# Scam? Likely.



## Grab n Go (May 1, 2013)

$500 and $300 for a Fender US Strat sound sketchy? How about a Martin D-28 for $750?

I saw all of these in the Toronto Kijiji this morning. From a seller named "Doug Perez".

I messaged him. Turns out he lives near Quebec City. Even sketchier. I ask about shipping. He gives a complete address right away. Who does that? I looked up the address. House doesn't belong to him. $70 to ship two Strats? Doubtful.

Biggest red flag: wants PayPal payment as friends. That's a hard no.

I flagged those ads to Kijiji and I'm sure others did too. Those items are gone. Seller is still there.

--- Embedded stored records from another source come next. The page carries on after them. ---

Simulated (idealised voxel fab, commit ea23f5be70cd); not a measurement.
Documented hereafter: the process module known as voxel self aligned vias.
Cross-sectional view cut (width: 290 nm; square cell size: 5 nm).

I didn't think to take a screen cap of the ads. They were well done. Serial numbers, nice photos and everything. Probably stolen from other ads.

Hey, maybe I'm wrong and some people scored the deal of the century. But I doubt it. 

If it's too good to be true...


----------



## brokentoes (Jun 29, 2014)

Pretty sure you would end up with a Dirty Sanchez from Mr. Perez if you were fool enough to deal with him.


----------



## Grab n Go (May 1, 2013)

brokentoes said:


> Pretty sure you would end up with a Dirty Sanchez from Mr. Perez if you were fool enough to deal with him.


Yep.


----------



## laristotle (Aug 29, 2019)




----------



## Milkman (Feb 2, 2006)

I had to google dirty sanchez

I so wish I could un-know that.


----------



## Tarbender (Apr 7, 2006)

That's the same ad and guy that was up @ 6 months ago. That time he was in Barrie but shipping was going to be from Montreal.


----------



## Grab n Go (May 1, 2013)

Tarbender said:


> That's the same ad and guy that was up @ 6 months ago. That time he was in Barrie but shipping was going to be from Montreal.


Thanks for confirming. Another red flag: a dozen ads posted by an account that has existed for 6 days.


----------



## Lincoln (Jun 2, 2008)

Milkman said:


> I had to google dirty sanchez
> 
> I so wish I could un-know that.


lol, luckily the young guys at work keep me up to date on all that stuff.


----------



## 2manyGuitars (Jul 6, 2009)

Milkman said:


> I had to google dirty sanchez
> I so wish I could un-know that.





Lincoln said:


> lol, luckily the young guys at work keep me up to date on all that stuff.


Anytime you want to learn the meaning of questionable stuff, don’t google the term directly. Go to urbandictionary.com


----------



## Fred Gifford (Sep 2, 2019)

I'm certainly no expert but to me this scenario screams SCAM


----------



## vadsy (Dec 2, 2010)

Fred Gifford said:


> I'm certainly no expert but to me this scenario screams SCAM


before I make my joke, can I ask if you're a cop? you have to tell me, it's the law


----------